How much does it cost to build an IT department? Let’s look at the numbers for a 40-employee company. We’ll stick to the low end of the ranges we discussed – a three-person IT team (IT director, infrastructure engineer, and user support technician) earning an average of $55k each, minimal software and tooling ($20 per user per month), and a $1,500 per month consultant to help with processes and procedures.
This adds up to $192,600 per year for a 40-person company, or $402 per user per month.
Cost of in-house IT support
|Total per year
|Per user per month
Of course, most 40-person companies couldn’t imagine spending that much on IT, so they turn to outsourced IT companies and managed service providers (MSPs). How does the cost of hiring an IT vendor compare to hiring in-house staff?
Break-fix services refer to the practice of only calling on a professional IT company when something breaks or when an upgrade is needed.
At one time, this was the common solution for solving IT problems. You get flexibility, and you’re not stuck with a contract. Up front, it’s ‘cheaper’ because you are only paying for the time to fix a problem, not for ongoing support. Generally, hourly rates for break/fix IT services can range from $75 to $200 or more per hour.
While it may sound like a reasonable approach, it’s not an ideal solution, especially in 2024, because you’re reactively responding to issues rather than actively preventing them in the first place. As mentioned earlier, smaller businesses and not-for-profits are a particular target of hackers, and a single incident of downtime or a cybersecurity breach can wipe out your business.
In a recent survey, the vast majority of small and medium-sized businesses reported their cost of downtime as $300,000 or more per hour.
You can use our cost of downtime calculator to roughly determine your cost risk.
We can’t recommend the break/fix approach, regardless of the up-front cost savings, because of the risk involved and because there are better options for small businesses on a tight budget.
For most companies that have between 10 and 100 employees, hiring an outside company to help with IT makes the most sense – in other words, buying a ready-made IT department. But here too we find a huge range in both costs and quality of service provided by IT vendors.
The biggest difference in upfront costs from IT vendors comes from differences in service models. There are three basic ways that most companies offer IT services: a retainer-based model, a retainer-plus-monitoring model, and a fully managed IT service model.

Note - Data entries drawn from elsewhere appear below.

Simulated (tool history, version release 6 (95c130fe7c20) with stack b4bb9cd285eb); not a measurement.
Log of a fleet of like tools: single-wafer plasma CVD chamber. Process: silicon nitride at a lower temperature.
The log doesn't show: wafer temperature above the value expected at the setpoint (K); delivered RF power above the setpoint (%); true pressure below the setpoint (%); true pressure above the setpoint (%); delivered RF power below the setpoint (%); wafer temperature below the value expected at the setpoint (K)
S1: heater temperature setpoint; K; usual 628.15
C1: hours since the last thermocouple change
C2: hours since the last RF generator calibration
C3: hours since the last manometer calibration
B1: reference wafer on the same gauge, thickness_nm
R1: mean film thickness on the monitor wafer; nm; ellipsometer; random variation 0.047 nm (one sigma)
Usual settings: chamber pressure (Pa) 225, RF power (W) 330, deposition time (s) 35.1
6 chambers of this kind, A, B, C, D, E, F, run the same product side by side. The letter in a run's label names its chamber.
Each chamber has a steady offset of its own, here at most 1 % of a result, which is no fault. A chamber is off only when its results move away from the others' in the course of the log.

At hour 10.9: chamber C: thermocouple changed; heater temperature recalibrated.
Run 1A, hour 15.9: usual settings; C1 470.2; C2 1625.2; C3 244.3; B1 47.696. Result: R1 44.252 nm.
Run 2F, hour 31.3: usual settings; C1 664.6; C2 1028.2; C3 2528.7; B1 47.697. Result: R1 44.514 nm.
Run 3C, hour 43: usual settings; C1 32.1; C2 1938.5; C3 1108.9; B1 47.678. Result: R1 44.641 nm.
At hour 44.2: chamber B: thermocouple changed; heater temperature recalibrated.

The first model is a basic retainer model – you pay per month for a fixed block of hours, and then pay a set hourly rate for work in excess of those hours. A 40-person company may pay around $1500 per month for a block of 10 support hours, and then $175 an hour after that.
While this model often appears to be the cheapest option, costs can quickly add up for things like hardware refreshes, security audits, and network upgrades. Or, these projects may be neglected or put off for “when we have more hours” – which tends to never happen. Additionally, these plans rarely include tools or software, which adds additional costs that can be hard to track.
The second IT service model includes some monitoring and tooling, usually for a higher fee (around $2000 per month), as well as a set number of break-fix hours. This offers some improvement over a straight retainer model, but often comes with limitations that end up causing the same problems.
For example, it could be that only some of your software or systems are supported – while anything else is considered “out of scope” and billed at the hourly rate. Again, this results in key projects and upgrades being deferred for a lack of hours or budget, which ultimately results in inefficiencies and emergency spend later on.
Both of these IT service models also suffer from a lack of automation, documentation, and proactive leadership. They tend to result in “band-aid” solutions and workarounds, rather than the strategic IT decisions that need to be made in order for a modern business to thrive.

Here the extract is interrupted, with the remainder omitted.